Australia's NBN FTTB trials achieve 108 Mbps, but higher speeds planned
Australia's NBN Co. reported that in its initial trial of fiber to the basement (FTTB) in Melbourne, it was able to hit speeds of 108/48 Mbps, reports The Australian Financial Review.
During the FTTB trial, the service provider connected an apartment building to fiber while using the existing copper wiring to deliver broadband services to each resident.
Communications Minister Malcolm Turnbull, an advocate of a hybrid copper and fiber approach for the country's national broadband network, told The Australian Financial Review that these speeds are "blisteringly fast and at a fraction of the cost of taking the fiber into every apartment."
Today, the NBN offers 100 and 40 Mbps speeds and expects to introduce plans that will be 10 times faster this month.

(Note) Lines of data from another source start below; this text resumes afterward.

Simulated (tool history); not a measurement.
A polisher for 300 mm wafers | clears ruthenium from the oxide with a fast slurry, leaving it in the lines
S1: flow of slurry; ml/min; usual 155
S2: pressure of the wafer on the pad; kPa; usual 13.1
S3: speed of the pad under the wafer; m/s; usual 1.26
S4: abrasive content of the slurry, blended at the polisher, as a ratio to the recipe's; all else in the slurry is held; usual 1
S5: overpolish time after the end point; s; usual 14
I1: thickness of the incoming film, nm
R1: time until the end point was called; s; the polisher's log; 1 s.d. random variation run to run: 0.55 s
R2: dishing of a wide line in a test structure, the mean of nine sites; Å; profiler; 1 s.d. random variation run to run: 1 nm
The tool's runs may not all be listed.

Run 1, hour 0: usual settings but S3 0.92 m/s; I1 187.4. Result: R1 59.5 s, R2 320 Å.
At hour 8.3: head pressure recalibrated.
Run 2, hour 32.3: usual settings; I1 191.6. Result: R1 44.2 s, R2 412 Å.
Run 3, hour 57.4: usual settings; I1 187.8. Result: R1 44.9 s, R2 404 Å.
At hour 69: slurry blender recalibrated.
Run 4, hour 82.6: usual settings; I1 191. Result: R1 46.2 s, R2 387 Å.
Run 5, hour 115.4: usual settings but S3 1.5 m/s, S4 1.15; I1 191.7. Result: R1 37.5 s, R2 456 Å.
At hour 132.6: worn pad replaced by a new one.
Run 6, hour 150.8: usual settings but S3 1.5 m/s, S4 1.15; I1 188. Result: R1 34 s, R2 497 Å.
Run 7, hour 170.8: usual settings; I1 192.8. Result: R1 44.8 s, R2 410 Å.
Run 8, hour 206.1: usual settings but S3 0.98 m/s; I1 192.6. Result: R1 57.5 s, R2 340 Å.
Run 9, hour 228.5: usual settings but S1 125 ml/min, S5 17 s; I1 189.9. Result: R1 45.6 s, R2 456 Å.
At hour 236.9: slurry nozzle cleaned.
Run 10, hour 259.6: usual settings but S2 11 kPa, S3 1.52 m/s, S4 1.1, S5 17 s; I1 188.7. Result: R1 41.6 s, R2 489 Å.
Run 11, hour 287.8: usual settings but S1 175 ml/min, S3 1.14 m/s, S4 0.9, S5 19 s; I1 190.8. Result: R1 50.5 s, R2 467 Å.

Under the Australian government's revised National Broadband Network (NBN) plan, 12,000 large buildings across Australia would be connected with a FTTB network. In October, NBN said it would test the technology at 1,000 units in 2014.
Despite offering slower speeds than bringing fiber to every unit, advocates of the FTTB approach point out that it can be more easily installed in apartments because it requires fewer local government approvals and less time to connect customers.
NBN Co. will face competition from TPG, which has begun its own FTTB initiative that it said will serve 500,000 businesses and apartments.